Philadelphia Eagles Trade: Pick 15, Pick 51

Atlanta Falcons Trade: Pick 8

The Falcons move back a couple of spots, they can still grab an elite defensive playmaker, but they also pick up a second-round pick to help them address other needs.


Round 1, Pick 15 (From Philadelphia): CB Ahmad “Sauce” Gardner – Cincinnati

Sauce Gardner is still one of my favorite prospects in this class, and I think the Falcons can move back a few notches and still get him. Gardner not only has the length, athleticism, and ball skills you want out of a top corner, he also has the collegiate production to back it up. In 2021, Gardner only allowed 1.9 yards per target and a 26.7 completion percentage. He did not allow a touchdown in his entire college career. You’re talking about a pair of young shutdown corners with Terrell and Gardner; that’s a great starting point for rebuilding a defense.

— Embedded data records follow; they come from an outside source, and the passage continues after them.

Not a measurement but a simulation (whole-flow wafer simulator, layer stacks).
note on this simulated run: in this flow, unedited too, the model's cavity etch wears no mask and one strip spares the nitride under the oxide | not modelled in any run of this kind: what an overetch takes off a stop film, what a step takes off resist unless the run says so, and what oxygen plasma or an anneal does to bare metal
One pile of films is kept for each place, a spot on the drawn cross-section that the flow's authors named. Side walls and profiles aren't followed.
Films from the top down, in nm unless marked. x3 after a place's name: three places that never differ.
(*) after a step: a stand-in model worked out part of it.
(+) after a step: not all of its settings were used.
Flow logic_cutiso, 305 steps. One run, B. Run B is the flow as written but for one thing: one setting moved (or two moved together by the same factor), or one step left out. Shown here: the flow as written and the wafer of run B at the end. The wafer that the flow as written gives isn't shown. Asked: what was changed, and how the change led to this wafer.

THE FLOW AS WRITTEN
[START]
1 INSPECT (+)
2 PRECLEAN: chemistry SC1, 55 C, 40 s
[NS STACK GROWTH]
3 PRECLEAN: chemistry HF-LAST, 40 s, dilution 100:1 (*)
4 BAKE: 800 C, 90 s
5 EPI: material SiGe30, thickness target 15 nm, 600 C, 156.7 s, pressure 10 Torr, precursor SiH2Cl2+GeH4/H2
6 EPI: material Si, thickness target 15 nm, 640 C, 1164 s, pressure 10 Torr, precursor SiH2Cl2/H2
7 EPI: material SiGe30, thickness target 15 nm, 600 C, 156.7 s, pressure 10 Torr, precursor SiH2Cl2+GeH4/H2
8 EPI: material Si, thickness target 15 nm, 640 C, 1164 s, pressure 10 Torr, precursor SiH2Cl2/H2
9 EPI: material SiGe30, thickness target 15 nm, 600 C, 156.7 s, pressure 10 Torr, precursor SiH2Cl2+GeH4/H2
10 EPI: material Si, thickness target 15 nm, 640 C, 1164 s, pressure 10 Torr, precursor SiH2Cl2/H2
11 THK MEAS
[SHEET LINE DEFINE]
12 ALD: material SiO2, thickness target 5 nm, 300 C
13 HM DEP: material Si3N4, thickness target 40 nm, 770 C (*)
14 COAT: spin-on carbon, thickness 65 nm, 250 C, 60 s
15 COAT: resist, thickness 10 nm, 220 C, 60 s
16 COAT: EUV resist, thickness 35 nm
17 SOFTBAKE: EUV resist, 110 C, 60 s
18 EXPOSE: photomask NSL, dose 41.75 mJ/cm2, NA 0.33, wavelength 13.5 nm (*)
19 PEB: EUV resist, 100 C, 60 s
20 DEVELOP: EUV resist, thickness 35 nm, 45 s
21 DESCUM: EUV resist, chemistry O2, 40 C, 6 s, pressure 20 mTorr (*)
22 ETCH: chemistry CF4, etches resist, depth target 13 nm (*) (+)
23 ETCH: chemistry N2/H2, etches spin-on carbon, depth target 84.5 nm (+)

Round 2, Pick 43: EDGE Jermaine Johnson – Florida State

Atlanta’s defense still needs some help, and I like some of the weapons down the board. Jermaine Johnson presents tremendous value at 43. Johnson has a nice bag of pass rush moves, and when you combine that with his 6’5, 265-pound frame and freakish athleticism, you have the recipe for a superstar pass rusher, something the Falcons haven’t had in quite some time.


Round 2, Pick 51 (From Philadelphia): WR David Bell – Purdue

While the defense needs a lot of help, the offense will need some overhaul with their playmakers. Personally, I want to see the Falcons go after offensive linemen in free agency; they have sunk so many draft picks into the position group that they should explore other routes. David Bell is the X receiver the Falcons have been missing all season. He has fantastic hands, athleticism, and ball skills. I’m not done adding to the offensive skill groups, but Bell is a tremendous start.


Round 2, Pick 63 (From Tennessee): EDGE Cameron Thomas – San Diego State

Thomas has shot up draft boards recently, and for a good reason. I was overjoyed when he was still available with this pick. Thomas may be more of a hand-in-the-dirt pass rusher for Dean Pees, but he plays with relentless effort and strength. He’s a pretty good athlete that can play inside-out as well. I could easily see him sneaking into the first round after the combine because there’s a lot to like about this kid.


Round 3, Pick 74: WR Wan’Dale Robinson – Kentucky

Maybe the most electric player in college football, the most straightforward comparison for Wan’Dale Robinson is Deebo Samuel. Robinson is an electric player with the football in his hands, and the Falcons don’t have a ton of guys who can make things happen after the catch. Even if the Falcons don’t bring back Russell Gage, they still have free agency and a potential return of Calvin Ridley with Robinson and Bell now in the fold. That’s a massive upgrade from 2021.


Round 4, Pick 111: OT Rasheed Walker – Penn State

While I want the Falcons to look to free agency to fortify the offensive line, they should probably start thinking about life after Kaleb McGary. Rasheed Walker is a great starting point. He’s more of a developmental player, which is okay with McGary under contract for one more season. His length, size, and athleticism have all of the makings of a dependable right tackle, and he’s a three-year starter with solid technique. Walker can provide an upgrade over Matt Gono in 2021 and McGary in 2022 if he pans out.


Round 5, Pick 149: RB James Cook – Georgia

Running back isn’t a huge need for the Falcons right now, but Mike Davis is a cut candidate, Cordarrelle Patterson is an impending free agent, and James Cook’s talent is way too much to pass up on here. Cook is electric with the ball in his hands, and he’s a threat in the receiving game. Cook has a lot of “Alvin Kamara lite” in his game, and if he can get anywhere close to what Alvin Kamara does on a week-to-week basis, this is a home run pick in the 5th round.


Round 6, Pick 190: P Matt Araiza – San Diego State

Okay, some of you will be confused that I drafted a punter, but if you know who Matt Araiza is, it will all make sense. Araiza set an FBS record with 51.19 yards per punt in 2021. He broke the NCAA record for punts of 50 yards or more with 39 and the record for punts of 60 yards or more by doing it 18 times. He also had two punts of 80 yards plus in 2021, including an 86-yarder. Why not take a special teams weapon like that in the sixth round? Someone is going to.